WSR 06-23-096

PERMANENT RULES

FOREST PRACTICES BOARD


[ Filed November 15, 2006, 4:47 p.m. , effective December 16, 2006 ]


Effective Date of Rule: Thirty-one days after filing.

Purpose: Amend Title 222 WAC, Forest practices rules, to eliminate the option to use default basin sizes in determining the demarcation between nonfish seasonal and on-fish perennial streams.

Citation of Existing Rules Affected by this Order: Amending WAC 222-16-030(3) and 222-16-031(4).

Statutory Authority for Adoption: RCW 76.09.040.

Other Authority: RCW 76.09.370.

Adopted under notice filed as WSR 06-17-151 on August 22, 2006.

Changes Other than Editing from Proposed to Adopted Version: The proposed version included language that referred to Forest Practices Board Manual Section 23 for guidance on identifying the uppermost point of perennial flow on nonfish perennial streams. The board did not approve Board Manual Section 23, and the adopted rule does not include that language.

A final cost-benefit analysis is available by contacting Gretchen Robinson, P.O. Box 47012, Olympia, WA 98504-7012, phone (360) 902-1705, fax (360) 902-1428, e-mail gretchen.robinson@wadnr.gov.

Number of Sections Adopted in Order to Comply with Federal Statute: New 0, Amended 0, Repealed 0; Federal Rules or Standards: New 0, Amended 0, Repealed 0; or Recently Enacted State Statutes: New 0, Amended 0, Repealed 0.

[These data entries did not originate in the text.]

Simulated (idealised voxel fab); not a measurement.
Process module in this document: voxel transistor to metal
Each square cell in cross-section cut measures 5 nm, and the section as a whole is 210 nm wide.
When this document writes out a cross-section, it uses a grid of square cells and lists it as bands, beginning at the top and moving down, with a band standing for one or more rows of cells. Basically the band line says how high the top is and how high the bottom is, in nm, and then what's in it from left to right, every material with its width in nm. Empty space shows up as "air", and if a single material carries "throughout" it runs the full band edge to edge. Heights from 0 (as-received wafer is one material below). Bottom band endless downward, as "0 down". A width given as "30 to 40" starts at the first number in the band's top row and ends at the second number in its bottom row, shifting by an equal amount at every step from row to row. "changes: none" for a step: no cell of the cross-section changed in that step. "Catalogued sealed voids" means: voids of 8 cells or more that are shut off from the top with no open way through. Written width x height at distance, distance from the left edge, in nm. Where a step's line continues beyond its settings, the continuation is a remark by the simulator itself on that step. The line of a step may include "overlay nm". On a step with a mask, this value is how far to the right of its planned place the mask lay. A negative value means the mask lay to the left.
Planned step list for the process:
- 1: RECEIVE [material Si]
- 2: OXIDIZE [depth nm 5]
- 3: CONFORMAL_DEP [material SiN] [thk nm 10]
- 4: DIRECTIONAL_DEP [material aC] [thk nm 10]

Number of Sections Adopted at Request of a Nongovernmental Entity: New 0, Amended 0, Repealed 0.

Number of Sections Adopted on the Agency's Own Initiative: New 0, Amended 0, Repealed 0.

Number of Sections Adopted in Order to Clarify, Streamline, or Reform Agency Procedures: New 0, Amended 0, Repealed 0.

Number of Sections Adopted Using Negotiated Rule Making: New 0, Amended 2, Repealed 0; Pilot Rule Making: New 0, Amended 0, Repealed 0; or Other Alternative Rule Making: New 0, Amended 0, Repealed 0.

Date Adopted: November 1, 2006.

L. S. Young

for Victoria Christiansen

Chair

OTS-9073.4


AMENDATORY SECTION(Amending WSR 05-12-119, filed 5/31/05, effective 7/1/05)

WAC 222-16-030   Water typing system.   Until the fish habitat water type maps described below are adopted by the board, the Interim Water Typing System established in WAC 222-16-031 will continue to be used. The department in cooperation with the departments of fish and wildlife, and ecology, and in consultation with affected Indian tribes will classify streams, lakes and ponds. The department will prepare water type maps showing the location of Type S, F, and N (Np and Ns) Waters within the forested areas of the state. The maps will be based on a multiparameter, field-verified geographic information system (GIS) logistic regression model. The multiparameter model will be designed to identify fish habitat by using geomorphic parameters such as basin size, gradient, elevation and other indicators. The modeling process shall be designed to achieve a level of statistical accuracy of 95% in separating fish habitat streams and nonfish habitat streams. Furthermore, the demarcation of fish and nonfish habitat waters shall be equally likely to over and under estimate the presence of fish habitat. These maps shall be referred to as "fish habitat water typing maps" and shall, when completed, be available for public inspection at region offices of the department.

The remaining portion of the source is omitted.